Thomas Aquinas was born in Roccasecca, Italy, in 1225. At the age of five he was sent to the Abbey of Monte Cassino where he lived for eight years, puzzling over the question “What is God?”. At thirteen, he was forced to relocate to the University of Naples due to political instability in Monte Cassino. At the university, Aquinas began to form his theological philosophy while studying the works of Aristotle, Averroes, and Maimonides. He then joined an order of Dominican monks, was kidnapped by his family in attempts to eradicate his new beliefs, then was later released and returned to the order. Later, he went on to teach theology at the University of Paris before dying in 1274.

Aquinas attempted to reconcile theology and philosophy for the medieval mind, as the medieval society struggled with answering the question “What is?” through ideals of both faith and reason as the two often contradicted one another. Religion (predominately Catholicism in the medieval ages,) taught that God is the simply the answer to everything. This idea that God is the answer to everything, God created everything that is, and the confusion regarding the nature of being is answered by “God’s will”. Catholicism indirectly suggests that we can’t wholly understand the nature of existence and reality (meta) because we don’t have the same divinity and absolute knowledge that God has, therefore we should just accept the things we don’t understand because we’re not as smart as God. Contrasting, reason suggests that the more we ponder “what is ultimately there” and “what it’s like”, the closer we will get to answering the questions of our realities and existences.

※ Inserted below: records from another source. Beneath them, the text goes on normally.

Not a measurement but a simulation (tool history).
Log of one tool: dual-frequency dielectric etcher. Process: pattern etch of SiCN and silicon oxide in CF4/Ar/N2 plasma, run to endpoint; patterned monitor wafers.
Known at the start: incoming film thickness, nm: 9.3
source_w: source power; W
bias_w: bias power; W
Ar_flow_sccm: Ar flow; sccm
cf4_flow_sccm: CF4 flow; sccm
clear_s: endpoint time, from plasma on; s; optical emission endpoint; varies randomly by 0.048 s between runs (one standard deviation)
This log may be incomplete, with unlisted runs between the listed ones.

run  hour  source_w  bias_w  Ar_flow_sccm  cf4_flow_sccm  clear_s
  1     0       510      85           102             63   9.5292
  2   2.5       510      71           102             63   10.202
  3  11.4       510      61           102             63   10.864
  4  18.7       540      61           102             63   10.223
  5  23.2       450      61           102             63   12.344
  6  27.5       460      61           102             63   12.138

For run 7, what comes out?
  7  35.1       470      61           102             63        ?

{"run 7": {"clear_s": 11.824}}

So what exactly did Aquinas do? He brought about the idea that faith and reason can work harmoniously to answer questions about being, existing, and reality, and also co-exist within society. On an unrelated note, he proposed that religion and government should not be intertwined, as faith should be practiced within oneself, while the government must rule their people with reason. This exemplifies how one can live and think with both faith (within oneself) and reason (acting within society). Aquinas, though devoutly religious, philosophized that reason and scientific inquiry is essential to exploring and understanding metaphysics. He was a forerunner of spiritual men who attempted to unify theology and philosophy, which within our 21st century mindset, is quite common. So in our modern day, Aquinas’ ideas may not be that mind-blowing or paradigm-shifting. But in the intellectually deprived medieval ages, he proposed a revolutionary idea to harmonize theology and philosophy in order to study what is.



4 thoughts on “Thomas Aquinus -Katherine B.

  1. “…reason suggests that the more we ponder ‘what is ultimately there’ and ‘what it’s like,’ the closer we will get to answering the questions of our realities and existences.”

    I like the similarity here with the mathematical idea of asymptotes (http://en.wikipedia.org/wiki/Asymptote), where a line approaches zero, but actually runs for eternity without reaching it. How do you think Aquinas might respond to this metaphor? Is there a certain point at which ‘faith’ might be said to cross the distance that reason cannot?

    If not faith, do you think that other human activities (storytelling, philosophy, Conor Oberst bands) fulfill the same purpose?

    Interesting things to consider that could have interesting applications for your Phil’s Day Off…

    Nice work getting your blog out there so quickly!

    Mr. J

    Posted by bryanjack | October 9, 2013, 12:57 am
  2. I think Aquinas would agree that reason approaches an ‘asymptote’ of some sorts when trying to answer ‘what is ultimately there’ and ‘what it’s like’. He suggests that we keep getting closer to answers, but never states that we’ll ultimately reach an answer.

    I personally think that that’s exactly what faith is for. When we have unanswerable questions which lie past the realm of truth answerable by reason, that’s when one must either accept what they do not know, or find faith in something much greater than ourselves.

    Posted by katbilan | October 14, 2013, 5:05 am
  3. Great job on your blog post! It’s incredible to think that ideas that are now relatively new and that are still being used were originally though of a long time ago! I was wondering how Aquinas’ ideas on religion and the separation of government and religion were accepted when he first proposed them and if his proposal affected the first application of a government not affected by religion?

    Posted by emilysaint05 | October 15, 2013, 5:10 am
  4. Thomas Aquinas disproved Al-ghazils methods multiple times and disproved a many of his theories but something that they can both relate on is what is god? Aquinas as you said was very inerested in the theory of god as was my theologian. No matter how much our theologians disagree, this was an amazing post.. Good job!